At intervals the lines of hills recede inland, and show vast spaces occupied by lakes and lagoons fringed with almost impenetrable virgin forests containing trees of fine timber.

At about fifty or sixty miles from the coast, and about half-way to Dondo, on the southern bank of the Quanza, is the town of Muxima, built on a bare, white limestone rock, on which the hot sun seems to have baked the mud huts with their straw roofs to a dark brown. A fine large red-tiled church, and the ruins of a small fort on the top of a steep rocky hill, give a picturesque appearance to the otherwise glaring and scorched desolation of the place. Hardly any movement of the natives is ever seen at Muxima when passing it on the river; there is no trade or industry whatever in the place, and the town has always the appearance of a deserted ruin as represented in a dissolving view. The Portuguese have a “chefe” here, with a few black soldiers, but it is such a forsaken, dead-alive place that there is always a difficulty in finding an officer for the post.

The church at Muxima is held in the greatest veneration by the natives far and wide. It is considered as a great “fetish;” and even the natives from Loanda seek there the intercession of the Virgin Mary as represented by an image in that church; and I was shown a chest full of plate, chains, rings, and other offerings of the pious pilgrims to its shrine.

Alligators abound, and places are staked round on the banks of the river to enable the natives to fill their vessels with water without danger of being drawn in by these hideous monsters. On a hot day they may be seen dozing on the mudbanks, stretched out flat like great logs of wood. The blacks affirm that the alligator is fonder of eating women and girls than men;—this belief may very likely be due to the fact that it is the women who generally fetch water from the river, and that consequently a greater number of them fall victims to this brute. They have also the belief, common to the natives of all Angola, that the alligator’s liver is poisonous, and that it is used as a poison by the “feiticeiros” or sorcerers.

Numbers of hippopotami also inhabit this river, but since the steamers are constantly navigating it they are seldom seen, and appear to have migrated more to the lagoons. Formerly it was most amusing to watch these huge and inoffensive beasts; I have seen them lift their great heads out of the water and stare quite familiarly for two or three minutes with every appearance of curiosity in their little round eyes at the canoe passing, and then slowly sink with a snort and great bubbling of the water from their nostrils. One wide bend of the river, where the water is very still, used to be the favourite resort of the hippopotamus, and was called by the natives “hippopotamus corner” from this circumstance. I once stopped my canoe off there for some time, to witness the gambols of some twenty of these animals, large and small, evidently playing and chasing one another, lifting their heads and shoulders right out of the water, and snorting and booming away at a great rate.

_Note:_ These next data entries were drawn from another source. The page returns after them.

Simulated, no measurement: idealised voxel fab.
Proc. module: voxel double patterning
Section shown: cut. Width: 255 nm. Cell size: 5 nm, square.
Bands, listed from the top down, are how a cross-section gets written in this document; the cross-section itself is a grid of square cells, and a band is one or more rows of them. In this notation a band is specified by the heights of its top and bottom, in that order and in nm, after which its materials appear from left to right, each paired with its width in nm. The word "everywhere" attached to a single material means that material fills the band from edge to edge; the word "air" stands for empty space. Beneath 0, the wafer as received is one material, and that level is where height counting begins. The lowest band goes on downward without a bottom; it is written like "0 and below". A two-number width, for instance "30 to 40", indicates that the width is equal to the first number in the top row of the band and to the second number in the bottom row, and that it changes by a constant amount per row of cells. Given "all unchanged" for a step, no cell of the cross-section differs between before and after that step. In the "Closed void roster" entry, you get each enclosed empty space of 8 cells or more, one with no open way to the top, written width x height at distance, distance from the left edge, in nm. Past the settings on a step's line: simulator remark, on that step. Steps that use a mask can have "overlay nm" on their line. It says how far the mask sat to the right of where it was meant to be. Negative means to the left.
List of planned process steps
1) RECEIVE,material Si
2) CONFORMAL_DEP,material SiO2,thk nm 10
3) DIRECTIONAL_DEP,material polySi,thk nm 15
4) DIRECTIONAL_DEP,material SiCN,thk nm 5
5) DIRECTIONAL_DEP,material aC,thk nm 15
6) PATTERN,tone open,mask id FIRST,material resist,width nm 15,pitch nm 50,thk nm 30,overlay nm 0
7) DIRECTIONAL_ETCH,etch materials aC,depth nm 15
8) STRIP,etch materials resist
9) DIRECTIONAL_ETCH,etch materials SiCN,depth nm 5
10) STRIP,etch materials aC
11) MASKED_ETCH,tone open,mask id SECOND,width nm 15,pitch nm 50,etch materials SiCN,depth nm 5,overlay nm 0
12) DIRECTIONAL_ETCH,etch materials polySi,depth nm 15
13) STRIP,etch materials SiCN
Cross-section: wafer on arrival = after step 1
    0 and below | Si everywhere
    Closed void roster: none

There were formerly natives who used to hunt these animals for the sake of their flesh, fat, and teeth, and I went ashore to two or three huts where some of these blacks lived to buy for my boatmen a quantity of the dry and salted flesh and bacon of a hippopotamus they had recently killed. It was cut into long thin strips which were hanging to dry over some lines stretched from poles in the ground. I tasted some of the flesh and fat cooked with beans by my men, and it was very nice; and had I not known what it was, I should never have distinguished the taste from that of insipid pork or bacon.

The manatee is also not uncommon, and also a large fresh-water tortoise (Trionyx nilotica) which is speared by the natives and much esteemed for food.

Fish is extremely abundant, particularly a short thick fish called “cacusso,” which is the principal food of the natives on that river. A fisherman once gave me the names of over forty species of fish to be obtained in the Quanza; and at Dondo a large fish is caught, and is much valued by the Portuguese for its delicious flavour.

Fish is principally caught by throw-nets, or by hook and line, also in fish-baskets or traps.

Beyond Muxima the appearance of the banks becomes really charming. A delicious panorama of mile after mile of the most beautiful dark forest of high feathery-topped oil-palms stretches on both sides, but principally on the north bank.